Sunday, September 02, 2007

55% of Imports are Inputs, Not Finished Goods

From today's Detroit News, "Manufacturing Thrives Despite Myth of Decline," by Dan Ikenson of The Cato Institute:

"While misguided (or disingenuous) politicians rail against the rising trade deficit, they fail to comprehend (or acknowledge) that U.S. producers are America's largest importers. In 2006, 55% percent of all U.S. goods imports were industrial products and components, the kinds of purchases made not by consumers, but by producers.

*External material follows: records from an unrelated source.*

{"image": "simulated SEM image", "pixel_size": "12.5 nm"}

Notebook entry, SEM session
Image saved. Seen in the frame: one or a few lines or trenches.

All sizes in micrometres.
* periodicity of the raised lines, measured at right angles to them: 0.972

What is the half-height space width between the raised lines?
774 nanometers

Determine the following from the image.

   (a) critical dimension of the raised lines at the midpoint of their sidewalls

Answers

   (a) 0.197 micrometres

That statistic supports the strong correlation between manufactured imports and U.S. manufacturing output, which has been observed for decades. Imports and output rise and fall in tandem. Thus, policymakers who seek to restrain imports are effectively advocating a manufacturing recession. If their mercantilist worldview prevails, and imports decline, reports of idled factory equipment will not be far behind."

MP: Using data from the Bureau of Economic Analysis data, the chart above shows import data by "End-use Category," and confirms that 55% of imports to the U.S. ($504 billion) were either "Industrial Supplies and Materials" ($299 billion) like iron, steel, rubber, aluminum, tin, lumber, newsprint, chemicals, etc. or "Capital Goods, Except Automotive" ($205 billion) like industrial machinery, engines, tools, instruments, etc. The other 45% ($411 billion) of imports were consumer goods and food.

In other words, U.S. companies spend about $100 billion more on imported inputs ($504 billion) than consumers spend on final goods ($411 billion). This distinction is important because, when most people think about imports, we think about finished, retail consumer goods like Toyotas from Japan, toys or big screen TVs from China, etc., and don't realize that the majority of imports are inputs, raw materials and capital equipment for U.S. firms. Raising trade barriers with protectionist tariffs would create significant harm for U.S. companies and their employees by artificially raising the price of their inputs, putting them at a competitive disadvantage in an increasingly competitive global economy.

Bottom Line: Tariffs on imports are essentially punitive taxes on the inputs of U.S. producers, and if you tax something you'll get less of it, including fewer jobs for Americans working at U.S. companies buying inputs from abroad.


2 Comments:

At 9/04/2007 8:33 PM, Anonymous Anonymous said...

Mark,

When foreign countries have policies that keep U.S. products out of their markets, what is the appropriate response by the U.S. government?

 
At 9/12/2007 11:16 AM, Anonymous Anonymous said...

Mr. Ikenson finds it acceptable that manufacturing job losses have declined to "historic averages." In fact, the U.S. lost a whopping 46,000 manufacturing jobs in August 2007 alone. More significantly, the ongoing losses are taking a cumulative toll on communities throughout the country. Mr. Ikenson should leave DC for a few days and actually view the carnage throughout the country.

Additionally, Mr. Ikenson laments the "protectionism" he sees creeping into Congress. He seems not to care, though, that China practices blatant protectionism in the form of currency manipulation and subsidies.